Start the School Year Off Right

Students set personal goals at the start of the year.

 A focus on the whole child and each child’s moral and social development pervades the program at Beauvoir the National Cathedral Elementary School, a 2011 National School of Character. The school invests a great deal of time and resources into the “social curriculum,” which is seen as being just as important as, and even part of, the academic curriculum.

All classes spend the first 6 weeks of the school year developing class norms according to the Responsive Classroom methodology. Part of this is the development of class constitutions, contracts, or promises.

Students also set specific personal goals called “hopes and dreams.” Both are posted and referred to regularly in each classroom. During daily morning meetings in each classroom, students greet each other, play a game together, share something of importance to one or more students, and read the morning message.

Even the youngest Beauvoir students start the year with learning the social curriculum in age-appropriate ways. When entering Pre-K, all students are given stuffed bears that they name, make clothes for, and then use for role playing throughout their first two years at Beauvoir. The bears are a tool to teach empathy teachers adapted from the book Bears, Bears, Everywhere by Luella Connelly.

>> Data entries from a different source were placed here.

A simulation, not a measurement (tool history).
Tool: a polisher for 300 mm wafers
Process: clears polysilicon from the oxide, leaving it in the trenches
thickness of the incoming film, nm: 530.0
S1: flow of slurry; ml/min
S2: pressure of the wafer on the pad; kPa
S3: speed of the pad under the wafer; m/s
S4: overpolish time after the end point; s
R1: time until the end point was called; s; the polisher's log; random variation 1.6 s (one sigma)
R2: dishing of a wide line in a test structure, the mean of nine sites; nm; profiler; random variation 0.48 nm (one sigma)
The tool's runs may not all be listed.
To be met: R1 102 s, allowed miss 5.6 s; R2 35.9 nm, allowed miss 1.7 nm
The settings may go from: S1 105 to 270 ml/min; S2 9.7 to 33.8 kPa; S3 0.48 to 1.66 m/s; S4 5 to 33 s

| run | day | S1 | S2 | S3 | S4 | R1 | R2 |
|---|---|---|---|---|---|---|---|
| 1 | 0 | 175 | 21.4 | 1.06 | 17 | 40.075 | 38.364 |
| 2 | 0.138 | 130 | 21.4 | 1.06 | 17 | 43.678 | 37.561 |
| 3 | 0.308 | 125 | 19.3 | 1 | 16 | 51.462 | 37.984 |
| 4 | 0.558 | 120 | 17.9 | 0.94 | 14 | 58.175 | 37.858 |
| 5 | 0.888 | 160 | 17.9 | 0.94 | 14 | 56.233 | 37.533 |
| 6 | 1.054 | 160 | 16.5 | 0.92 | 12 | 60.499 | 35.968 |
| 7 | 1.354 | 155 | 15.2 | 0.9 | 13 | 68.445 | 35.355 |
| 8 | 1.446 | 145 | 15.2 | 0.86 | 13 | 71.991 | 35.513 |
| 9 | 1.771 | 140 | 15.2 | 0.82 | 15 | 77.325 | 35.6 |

Beauvoir is one of five cathedral schools located in the U.S. and one of three on the beautifully maintained grounds of the National Cathedral located in Washington, DC. Beauvoir is a private primary school, serving preschool aged children through third graders.

Beauvoir will be presenting at the 18th National Forum on Character Education in San Francisco, Oct. 19-22.

2 thoughts on “Start the School Year Off Right

  1. What a unique social and community building model they have developed at Beauvour! That combination of sharing, goal-building, and engagement within the curriculum is extremely rare and fosters many new ideas in my own mind with regards to expanding the communication between the students.

    Best of all, it seems like something that definitely engages the children in a new way–a task that becomes harder year by year.

  2. I agree. It’s stories like this that make me miss the classroom. Even though I have retired from teaching and love my work at CEP, I still get back-to-school fever every August.